Why is Facebook’s e-commerce offering so disappointing?

/// Why is Facebook’s e-commerce offering so disappointing?

February 18, 2013  |  Blog

Facebook probably has high expectations for e-commerce, but it seems that either it, or the brands and businesses present on the social networking site, are out of sync.

Some commentators see enormous growth opportunities; consultants Booz & Company predict global social commerce sales will be $30 billion in 2015. Others, however, see huge effort for no return. Retail giants like the Gap, or the department store chain JC Penny and Nordstrom have closed their Facebook shops. And a recent study by W3B suggests that just two percent of Facebook’s 1.5 billion users have ever even made a purchase through the social network.

My company has more than 2,000 shops on Facebook, and yet we see more orders from New Zealand, where we have no marketing, no sales presence and no country-specific website, than we do from Facebook.

So where is Facebook’s e-commerce effort missing the mark? There are two key questions: Is Facebook even the right forum for shopping, and if so, are companies trying hard enough?

Commerce versus culture

While the social media marketing manager dreams of millions of loyal customers eagerly sucking up any new product and enthusiastically passing it on to their stable of 140 friends, in reality, most Facebook visitors pop in for a virtual beer with a buddy, or to share and compare cats or holiday photos.

It’s not particularly active communication, and there’s not a direct opportunity to buy anything. It shouldn’t be surprising then that any current F-commerce successes are typically limited to “quick wins” where a visitor is already motivated by the offer of specific deals or the latest iPad sweepstakes.

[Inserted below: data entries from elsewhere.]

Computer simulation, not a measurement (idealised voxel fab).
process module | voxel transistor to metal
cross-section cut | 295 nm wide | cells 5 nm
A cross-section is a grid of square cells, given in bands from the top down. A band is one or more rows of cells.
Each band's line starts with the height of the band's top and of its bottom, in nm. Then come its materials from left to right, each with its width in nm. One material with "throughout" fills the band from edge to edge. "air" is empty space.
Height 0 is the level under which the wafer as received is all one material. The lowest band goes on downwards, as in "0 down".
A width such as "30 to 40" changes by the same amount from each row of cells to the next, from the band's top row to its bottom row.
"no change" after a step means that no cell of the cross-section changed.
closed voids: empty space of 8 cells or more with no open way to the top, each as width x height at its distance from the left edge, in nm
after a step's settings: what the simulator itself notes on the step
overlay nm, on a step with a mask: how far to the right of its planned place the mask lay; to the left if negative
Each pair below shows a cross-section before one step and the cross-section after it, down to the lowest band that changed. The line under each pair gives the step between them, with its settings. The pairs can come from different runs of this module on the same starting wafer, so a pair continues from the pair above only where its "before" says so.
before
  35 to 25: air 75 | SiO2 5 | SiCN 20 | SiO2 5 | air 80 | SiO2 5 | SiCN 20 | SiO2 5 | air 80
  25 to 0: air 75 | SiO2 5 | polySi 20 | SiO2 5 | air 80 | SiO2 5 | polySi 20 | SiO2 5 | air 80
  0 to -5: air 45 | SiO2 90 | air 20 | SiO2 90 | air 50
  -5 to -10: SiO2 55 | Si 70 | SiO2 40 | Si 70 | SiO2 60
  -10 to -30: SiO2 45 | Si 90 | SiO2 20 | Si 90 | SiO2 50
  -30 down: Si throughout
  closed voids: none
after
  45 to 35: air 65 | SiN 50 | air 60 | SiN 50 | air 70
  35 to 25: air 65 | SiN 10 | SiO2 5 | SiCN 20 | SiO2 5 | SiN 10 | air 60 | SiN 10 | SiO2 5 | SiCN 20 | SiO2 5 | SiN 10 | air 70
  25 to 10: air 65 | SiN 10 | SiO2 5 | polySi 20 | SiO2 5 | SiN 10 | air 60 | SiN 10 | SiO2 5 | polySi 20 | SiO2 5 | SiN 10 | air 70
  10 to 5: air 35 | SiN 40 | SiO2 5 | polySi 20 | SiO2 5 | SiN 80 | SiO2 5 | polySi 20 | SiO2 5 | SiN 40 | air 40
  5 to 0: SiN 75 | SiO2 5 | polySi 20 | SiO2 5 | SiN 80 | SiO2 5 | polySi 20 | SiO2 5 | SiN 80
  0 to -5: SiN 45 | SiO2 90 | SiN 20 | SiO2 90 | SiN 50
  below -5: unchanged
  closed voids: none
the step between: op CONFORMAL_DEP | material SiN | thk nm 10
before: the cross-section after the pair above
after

Sticking to the metaphor of Facebook as a bar, companies have to accept that people generally aren’t receptive to an inappropriate sales pitch while trying to relax. (When was the last time you saw a bank representative rocking out in the club and then turning around and offering their financial services products?) Even a good friend would be de-friended if they pushed their own projects or purchases too often, or even worse, used affiliate links to earn five to seven percent commission by selling to a “friend.”

Making the commonplace complex

That said, Facebook is failing brands by making it difficult to engage in e-commerce on the site. It’s very hard for businesses to highlight that they even have a shop, and every redesign on the site involves yet another reworking of one.

Facebook also wants all transactions to be carried out via their own checkout system. And since other methods of checking out aren’t integrated to use Facebook registration as a common login, customers are also forced to go through multiple logins for delivery and payment info. This tedious, frustrating process is a conversion killer that leaves the consumer better off going out of Facebook to shop where the process is more streamlined and reliable.

A lack of natural navigation for visitors, both in finding a shop and checking out, is another failing for F-commerce. Consumers have experienced enough good communication to expect easy-to-use shopping. When they don’t get it, they just go elsewhere.

And finally, while Facebook credits may have advantages when it comes to virtual goods and micropayment, it’s doubtful the average consumer really wants do deal with yet another form of currency. (As someone who does business in France, Germany, the UK and the U.S., I already have three, thank you very much.)

Unsurprisingly, these difficulties mean that brands and retailers aren’t doing very much on Facebook. If you make it too hard, consumers will never discover that they can buy on the site, and brands will shy away from investment, especially when they see no return.

Why there’s still hope

Despite all those negative setbacks, I’d argue still that the conditions are right for f-commerce:

Facebook still has a very high, loyal and active user base. If you have customers, it is more than likely that they’re on Facebook. It is also possible that they react to pure advertisement differently than to real content.

More and more people are now buying from the living room (and soon probably even from the bar). For many of them Facebook could be the first place to look for an opportunity to make a purchase, or one of the most important starting points.

And while they currently aren’t making many purchases, many Facebook visitors happily talk about brands, recommend products, and share shopping experiences on Facebook. It’s ripe for a well-designed ecommerce approach.

So what can Facebook do to help brands experience better F-commerce? It definitely needs a more friendly way to integrate a shop. The eBay setup, for example, is much easier for retailers to edit and build a section where customers can easily shop online. And Facebook could improve its mobile offering, as the rise of the tablet begins to dictate online sales.

We all know that brands need to maintain their relevance on Facebook with engaging and topical content that activates fans, makes them into advocates and creates a presence for the brand via their fans’ news streams. Yet, so far we haven’t come across anyone in ecommerce who’s truly excited by Facebook. Facebook has to change that if it’s going to make e-commerce a success.

Link: Why is Facebook’s e-commerce offering so disappointing?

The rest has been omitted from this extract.